Analysis – Land Market Interventions for Affordable Housing and Urban Development


Analysis – Land Market Interventions

by Malcolm Childress

This new paper presented at the World Bank’s Annual Conference on Land and Poverty in Washington DC on March 26, 2015 presents lessons learned from the U.S. affordable housing practice for improving global outcomes through four land market interventions: land banking, community land trusts, tradable development rights, and exactions. It was written by Chris Andrews of Cloudburst Group and Malcolm Childress of Land Alliance.

Download the PDF here.

Provision of affordable housing and socially inclusive urban redevelopment are some of the most difficult challenges in high-income countries and in the developing world. These challenges result from a complex set of inter-related problems stemming, in part, from issues in land and property rights.

To address social and affordable housing needs at the scale required—community solutions, private financing and government interventions are needed. This paper provides lessons learned from the U.S. affordable housing practice for improving outcomes in low and middle income countries with a focus on four land market interventions: land banking, community land trusts, tradable development rights, and exactions. In the process of examining these lessons learned, a number of useful lessons emerge from the developing countries for U.S. policies, particularly for addressing homelessness and community redevelopment.

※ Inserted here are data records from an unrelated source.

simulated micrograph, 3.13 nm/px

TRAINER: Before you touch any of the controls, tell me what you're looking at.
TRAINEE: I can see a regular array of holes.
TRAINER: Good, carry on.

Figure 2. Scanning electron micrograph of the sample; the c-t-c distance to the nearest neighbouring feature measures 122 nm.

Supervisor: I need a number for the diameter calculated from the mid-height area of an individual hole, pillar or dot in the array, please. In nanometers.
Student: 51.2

Addressing these knowledge gaps, this paper examines examples from the US housing arena to address land-based problems in affordable housing provision and urban redevelopment. The paper focuses on four land-based strategies for improving these areas:

Land Banks
Community Land Trusts
Transferable Development Rights
Exactions

Examining each approach, the paper explores and briefly summarizes their effectiveness and comments on the relevance and application of the programs for efforts in low- and middle-income countries. The paper also briefly presents developing country experiences that may be applicable in informing US affordable housing and community development practices.